Today's Featured Biography
Geri Knick
Hey everyone, I accidentally read every single 96er profile last night. I was planning to stay missing, but I guess I got inspired.
Well, I tried school-MSU- and managed about 4 semesters in 3 years. During semester 5, I found myself doing a student exchange program on a tropical island full or waterfalls, beautiful beaches, pineapples and rhum. Paradise, seriously. There weren’t even mosquitos. It was a totally cliché and wonderful paradise. And I realized that every minute I spent in the classroom was one minute I could be spending elsewhere, and that my time was limited. And then I realized that this glaringly obvious truth was no less true back home at MSU. True, at home my time was limited to maybe 70 years instead of one, but we’ve all seen how fast 10 years can go, right? So, I finally had the guts to quit school, and maybe it’s a stupid thing to be bragging about, but even now, 6 years later I feel it is the best decision I've ever made. Not because life without a diploma is so much better, because in fact, it isn’t. But just because it marked perhaps the turning point of my life. Trusting my own instincts instead of trusting the experts, reason, logic, the economy, basically the whole world but me.

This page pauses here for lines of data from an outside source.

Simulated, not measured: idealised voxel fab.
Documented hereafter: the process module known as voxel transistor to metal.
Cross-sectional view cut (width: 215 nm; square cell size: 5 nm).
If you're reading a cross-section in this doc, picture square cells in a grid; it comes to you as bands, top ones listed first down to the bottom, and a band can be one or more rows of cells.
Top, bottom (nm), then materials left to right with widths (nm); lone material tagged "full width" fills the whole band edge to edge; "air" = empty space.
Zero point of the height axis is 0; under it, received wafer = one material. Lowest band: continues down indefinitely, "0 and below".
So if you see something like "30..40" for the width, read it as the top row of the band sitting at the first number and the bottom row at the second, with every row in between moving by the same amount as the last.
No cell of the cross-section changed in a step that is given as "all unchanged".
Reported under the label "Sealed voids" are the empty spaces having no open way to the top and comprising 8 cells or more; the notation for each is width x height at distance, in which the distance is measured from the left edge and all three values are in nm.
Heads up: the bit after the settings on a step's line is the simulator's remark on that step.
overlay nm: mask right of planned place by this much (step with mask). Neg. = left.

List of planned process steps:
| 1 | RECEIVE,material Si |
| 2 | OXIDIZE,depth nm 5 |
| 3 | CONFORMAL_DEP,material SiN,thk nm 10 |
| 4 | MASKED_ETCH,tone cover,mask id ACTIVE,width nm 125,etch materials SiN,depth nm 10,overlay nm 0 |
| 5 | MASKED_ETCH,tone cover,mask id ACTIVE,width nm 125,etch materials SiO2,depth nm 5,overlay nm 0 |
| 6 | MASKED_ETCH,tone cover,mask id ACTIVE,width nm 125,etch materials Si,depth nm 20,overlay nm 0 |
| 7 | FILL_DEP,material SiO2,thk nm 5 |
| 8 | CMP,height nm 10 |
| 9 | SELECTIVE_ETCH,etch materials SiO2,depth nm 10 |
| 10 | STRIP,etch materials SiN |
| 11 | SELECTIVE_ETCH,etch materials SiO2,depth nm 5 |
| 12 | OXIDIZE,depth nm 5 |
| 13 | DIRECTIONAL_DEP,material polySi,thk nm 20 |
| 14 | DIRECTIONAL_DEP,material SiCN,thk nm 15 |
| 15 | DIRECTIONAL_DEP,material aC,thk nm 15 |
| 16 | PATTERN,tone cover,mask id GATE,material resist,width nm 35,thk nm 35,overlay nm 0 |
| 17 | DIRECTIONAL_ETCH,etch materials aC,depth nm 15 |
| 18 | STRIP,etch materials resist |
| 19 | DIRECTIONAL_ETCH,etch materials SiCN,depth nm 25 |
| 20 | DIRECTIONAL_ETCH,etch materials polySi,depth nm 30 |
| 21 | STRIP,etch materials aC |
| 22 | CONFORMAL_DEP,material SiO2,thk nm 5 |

Since then, not so different from everyone else, the one major broken heart, lots of jobs-baking bread being the only one I loved, learning sign language, teaching English in china whilst attempting to learn chinese. Yeah, even tried the ski bum thing but I wasn’t very convincing.
Right around the time of Bush’s getting re-elected I started to seriously question weather I could really call this country ‘home’ and decided it was time to get the hell out. I’ve been working on organic farms in France ever since and can’t imagine ever again becoming a city dweller.
Met the love of my life just this last August. And he met the love of his life in September. I know, I know, you’re not allowed to call someone the love of your life until the two of you agree upon it. I know this. Anyway it was too good to be true: imagine me with a tall, vegetable-growing, hurdy-gurdy playing French man with an red afro and a beautiful 3 year old. Its too perfect, there would be nothing else to look forward to, it could only go downhill from there. Or at least that’s how I console myself.
I realize it sounds like I’ve just stumbled around randomly, disoriented in a fog for the last 10 years, but from the inside it doesn’t feel that way. At 19 I fell madly in love with languages (all of them) and linguistics, and almost everything I’ve done since is sort of related. It has been not exactly an all-consuming passion but at least a moderatly-consuming passion. Mostly I try to Wu Wei my way through life, but when that doesn’t seem to be working I let my passion for languages take me where it will. And more recently, the fulfillment I’ve found in growing almost all my own food has been like finding something I’ve been searching for my whole life but didn’t even know existed. Finally filling the metaphorical ‘hole in the soul’ The re-union with the web of life. Am I gushing? Sorry. I know I’m a little overzealous about it all, but I can’t help it.
I never thought of myself as the farming type, but hey, I had a lot of language-based prejudices to overcome. Consider the fact that ‘dirt’- the source of nearly everything we eat- is, well, dirty. The word ‘soil’ doesn’t fare much better- ‘’soiled’’ also means unclean. French dirt is called ‘’terre’’ and there is nothing dirty about la terre. Even when I’m covered in it, which is usually, I’m not dirty, I’m just earthy.
And yes, its more information than any of you wanted, but its because I definitly won’t be making it to the reunion this summer. Maybe its because I’m scared that going back will prove to me that I haven’t changed at all and I’m still the same shy kid, scared of her own voice; but mostly its because there are a lot of vegetables growing in August. Vegetables that need my tender loving care. Also I’m really poor. I probably haven’t made it above the poverty line ever, but I’ve never been quite so far beneath as I am now. (That’s sort of an irrelevant fact though because my life proceeds quite smoothly without money- I help out on one farm, they give me free homebrew, on another I get free goat cheese.) I’m saving my expensive euros to come home for christmas instead . . . hopefully I’ll see some of you then. And if anyone is in france, don’t hesitate to give me a holler.